AT&T UVERSE Native IPv6, a HOWTO

Owen DeLong owen at delong.com
Tue Dec 3 04:50:27 UTC 2013


On Dec 2, 2013, at 20:11 , Rob Seastrom <rs at seastrom.com> wrote:

> 
> "Ricky Beam" <jfbeam at gmail.com> writes:
> 
>> On Fri, 29 Nov 2013 08:39:59 -0500, Rob Seastrom <rs at seastrom.com> wrote:
>>> So there really is no excuse on AT&T's part for the /60s on uverse 6rd...
>> ...
>> Handing out /56's like Pez is just wasting address space -- someone
>> *is*  paying for that space. Yes, it's waste; giving everyone 256
>> networks when  they're only ever likely to use one or two (or maybe
>> four), is  intentionally wasting space you could've assigned to
>> someone else. (or  **sold** to someone else :-)) IPv6 may be huge to
>> the power of huge, but  it's still finite. People like you are
>> repeating the same mistakes from  the early days of IPv4...
> 
> There's finite, and then there's finite.  Please complete the
> following math assignment so as to calibrate your perceptions before
> leveling further allegations of profligate waste.
> 
>   Suppose that every mobile phone on the face of the planet was an "end
>   site" in the classic sense and got a /48 (because miraculously,
>   the mobile providers aren't being stingy).
> 
>   Now give such a phone to every human on the face of the earth.
> 
>   Unfortunately for our conservation efforts, every person with a
>   cell phone is actually the cousin of either Avi Freedman or Vijay
>   Gill, and consequently actually has FIVE cell phones on active
>   plans at any given time.
> 
>   Assume 2:1 overprovisioning of address space because per Cameron
>   Byrne's comments on ARIN 2013-2, the cellular equipment providers
>   can't seem to figure out how to have N+1 or N+2 redundancy rather
>   than 2N redundancy on Home Agent hardware.
> 
> What percentage of the total available IPv6 space have we burned
> through in this scenario?  Show your work.
> 
> -r
> 


Quick napkin version:


6.8 Billion people * 10  = 68Billion /48s.

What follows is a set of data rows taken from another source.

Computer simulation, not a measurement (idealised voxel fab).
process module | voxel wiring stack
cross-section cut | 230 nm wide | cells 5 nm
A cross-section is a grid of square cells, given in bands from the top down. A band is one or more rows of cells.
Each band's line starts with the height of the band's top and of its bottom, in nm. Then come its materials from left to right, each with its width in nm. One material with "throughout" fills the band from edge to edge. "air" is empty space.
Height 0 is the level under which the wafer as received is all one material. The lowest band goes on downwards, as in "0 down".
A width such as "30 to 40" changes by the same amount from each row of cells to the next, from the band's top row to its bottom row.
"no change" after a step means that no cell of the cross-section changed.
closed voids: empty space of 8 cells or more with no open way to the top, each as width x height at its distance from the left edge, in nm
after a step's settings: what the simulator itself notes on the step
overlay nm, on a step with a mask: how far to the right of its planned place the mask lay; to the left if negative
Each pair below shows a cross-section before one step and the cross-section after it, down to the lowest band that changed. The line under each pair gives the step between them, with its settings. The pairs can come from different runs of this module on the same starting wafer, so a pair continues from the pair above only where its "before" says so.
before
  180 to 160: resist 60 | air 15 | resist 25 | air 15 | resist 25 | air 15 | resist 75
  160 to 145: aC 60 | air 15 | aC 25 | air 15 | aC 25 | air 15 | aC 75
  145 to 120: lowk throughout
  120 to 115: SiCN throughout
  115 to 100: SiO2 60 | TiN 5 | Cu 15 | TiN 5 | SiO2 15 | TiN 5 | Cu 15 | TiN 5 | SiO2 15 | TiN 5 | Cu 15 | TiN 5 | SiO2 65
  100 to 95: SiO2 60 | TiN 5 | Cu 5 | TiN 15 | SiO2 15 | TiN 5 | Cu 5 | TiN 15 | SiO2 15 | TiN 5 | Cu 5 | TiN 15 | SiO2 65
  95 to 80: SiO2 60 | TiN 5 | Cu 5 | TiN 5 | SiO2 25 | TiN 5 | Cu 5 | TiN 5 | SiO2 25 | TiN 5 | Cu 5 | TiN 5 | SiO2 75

32 bits = 4 billion (we all know that from IPv4, right?)

A /16 is 4 Billion /48s.
A /15 is 8 Billion
A /14 is 16 Billion
A /13 is 32 Billion
A /12 is 64 Billion
A /11 leaves room to spare at more than 128 Billion /48s.

So, we need 2 /12s. We have already issued RIRs 6 /12s (as of 3Q2013), leaving 506 /13s in 2000::/3

We could easily issue the global total need of 2 /12s (a /11) to each RIR (there are 5), so total of 10 in addition to what has already been issued, and we'd have issued a total of 16 /12s leaving 494 /12s in inventory in 2000::/3.

For convenience, I will remind everyone that 2000::/2 represents 1/8th of the total address space.

Further, for those that are worried about population explosions causing this not to scale, even if the population on the planet expanded by an order of magnitude so that we had to issue 100 /12s, w would still have 406 /12s remaining in 2000::/3.